For the public, the benefits of increased government archiving of electronic communication are obvious – transparency and accountability. Transparency in government is crucial to democracy, and with so much government business conducted electronically, lax retention requirements compromise the integrity of the public record. Comprehensive archiving will make it harder for shady deals to pass unnoticed, as demonstrated in the LA United School District iPad scandal covered in Part Two of this series.

For government entities, the benefit is being free from speculation. If they have nothing to hide, then transparency is to their benefit. If Lois Lerner is telling the truth (see Part One), and the suspicious timing of her hard drive failure is a coincidence, then you can be sure that the IRS would love to be able to prove that fact with archived copies of the missing messages.

In cases where illegal activity is limited to a single employee, as it may have been in the South Dakota fraud scandal described in Part One, the government can use email archiving to demonstrate that others were not complicit.

It's Not as Hard as They Think

Storage is not the cost that it was when many of the current retention policies were implemented. Archiving vendors can help governments economically meet even the most stringent storage requirements. As a cloud-based solution, Global Relay’s billing is based on the number of users, with no limits on data storage. This type of system frees up government entities to retain terabytes of data with no fear of increased costs.

Along with storage costs, prohibitive implementation costs are often cited as preventing governments from updating retention systems. With a software-as-a-service cloud solution, no new hardware is required, system upgrades are applied remotely, and all maintenance can be performed by the vendor. The lack of hidden costs for implementation and upkeep keeps the true cost of ownership low. Over a very short amount of time, the savings of the new system can overtake the costs of the old.
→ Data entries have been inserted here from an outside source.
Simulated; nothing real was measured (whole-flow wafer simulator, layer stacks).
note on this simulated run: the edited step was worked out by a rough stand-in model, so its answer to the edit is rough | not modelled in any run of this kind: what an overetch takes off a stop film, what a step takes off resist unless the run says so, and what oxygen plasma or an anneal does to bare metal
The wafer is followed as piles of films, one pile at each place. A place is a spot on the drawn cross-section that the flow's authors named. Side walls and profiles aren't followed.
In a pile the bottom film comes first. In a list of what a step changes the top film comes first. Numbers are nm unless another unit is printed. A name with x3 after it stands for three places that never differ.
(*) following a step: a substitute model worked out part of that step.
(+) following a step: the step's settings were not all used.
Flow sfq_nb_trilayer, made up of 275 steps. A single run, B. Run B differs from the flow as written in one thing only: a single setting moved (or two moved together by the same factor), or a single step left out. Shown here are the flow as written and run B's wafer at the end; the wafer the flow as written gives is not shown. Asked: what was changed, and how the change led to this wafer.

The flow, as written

An effective archiving vendor can also free up a great deal of employee time. Instead of employees sifting through their own inboxes daily or weekly to stay under caps and determine what is relevant, an archiving solution makes comprehensive retention automatic.

North Carolina is a great example of how proper email archiving can be integrated by governments. In the executive branch of the state government, a robust archiving system provided by a private vendor supports a policy that requires the retention of emails for 10 years. Retention can be extended even further when messages are considered particularly important.

Message Archiving in the Near Future

Federal legislation might often move at a glacial pace, but state and local governments can react much more quickly. As demonstrated by the response to the various scandals of the past few months, changes to message archiving requirements are coming sooner rather than later. To be on the right side of this issue, provide the public with proper transparency, and insulate against scandal, governments and other public entities should begin establishing sound message retention policies and implementing the necessary systems to support them.